Marriage and commitment being disrupted

Typically we speak about disruption when discussing technology companies, but two incumbents that we wouldn't typically associate with disruption may be under assault: commitment and marriage.

The fascinating essay A Million First Dates in the Atlantic explores the thesis that online dating is making meeting people so simple and efficient that people are less likely to commit to marriage or even long-term relationships that hit a bit of rocky waters.

After two years, when Rachel informed Jacob that she was moving out, he logged on to Match.com the same day. His old profile was still up. Messages had even come in from people who couldn’t tell he was no longer active. The site had improved in the two years he’d been away. It was sleeker, faster, more efficient. And the population of online daters in Portland seemed to have tripled. He’d never imagined that so many single people were out there.

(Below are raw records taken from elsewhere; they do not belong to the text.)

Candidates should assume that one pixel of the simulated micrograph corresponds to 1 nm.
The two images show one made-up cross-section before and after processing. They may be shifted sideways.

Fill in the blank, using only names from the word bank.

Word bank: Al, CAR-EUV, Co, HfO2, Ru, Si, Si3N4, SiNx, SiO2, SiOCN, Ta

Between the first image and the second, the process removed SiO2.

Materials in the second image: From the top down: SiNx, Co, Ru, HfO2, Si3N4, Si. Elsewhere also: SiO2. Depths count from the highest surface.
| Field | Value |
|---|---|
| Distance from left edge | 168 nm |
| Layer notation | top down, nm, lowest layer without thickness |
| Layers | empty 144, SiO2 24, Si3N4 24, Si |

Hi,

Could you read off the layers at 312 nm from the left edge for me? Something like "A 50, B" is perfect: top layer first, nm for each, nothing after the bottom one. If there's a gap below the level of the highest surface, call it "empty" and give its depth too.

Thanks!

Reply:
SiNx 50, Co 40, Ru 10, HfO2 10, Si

“I’m about 95 percent certain,” he says, “that if I’d met Rachel offline, and if I’d never done online dating, I would’ve married her. At that point in my life, I would’ve overlooked everything else and done whatever it took to make things work. Did online dating change my perception of permanence? No doubt. When I sensed the breakup coming, I was okay with it. It didn’t seem like there was going to be much of a mourning period, where you stare at your wall thinking you’re destined to be alone and all that. I was eager to see what else was out there.”

The positive aspects of online dating are clear: the Internet makes it easier for single people to meet other single people with whom they might be compatible, raising the bar for what they consider a good relationship. But what if online dating makes it too easy to meet someone new? What if it raises the bar for a good relationship too high? What if the prospect of finding an ever-more-compatible mate with the click of a mouse means a future of relationship instability, in which we keep chasing the elusive rabbit around the dating track?

The article is intriguing throughout. Another choice excerpt:

In 2011, Mark Brooks, a consultant to online-dating companies, published the results of an industry survey titled “How Has Internet Dating Changed Society?” The survey responses, from 39 executives, produced the following conclusions:

“Internet dating has made people more disposable.”

“Internet dating may be partly responsible for a rise in the divorce rates.”

“Low quality, unhappy and unsatisfying marriages are being destroyed as people drift to Internet dating sites.”

“The market is hugely more efficient … People expect to—and this will be increasingly the case over time—access people anywhere, anytime, based on complex search requests … Such a feeling of access affects our pursuit of love … the whole world (versus, say, the city we live in) will, increasingly, feel like the market for our partner(s). Our pickiness will probably increase.”

“Above all, Internet dating has helped people of all ages realize that there’s no need to settle for a mediocre relationship.”

The ideal economic model of online dating sites wants to work well enough to attract customers but not so well that you find a lifelong mate and stop subscribing to their services, so a model of lifelong casual dating might end up being the perfect world for them, if not society. The article includes an interesting analysis of why couples who meet online are more likely to hook up earlier than in the past.

Disruption, as those who study the topic tend to know, usually comes from the low-end. It's not surprising, then, that marriage and commitment is being disrupted at the low end, where bad marriages and relationships reside. Divorce might be seen as a healthy thing if it were not so costly: I have not seen statistics on this, but based on this article I'd predict we've seen a healthy rise in pre-nuptial agreements this past decade.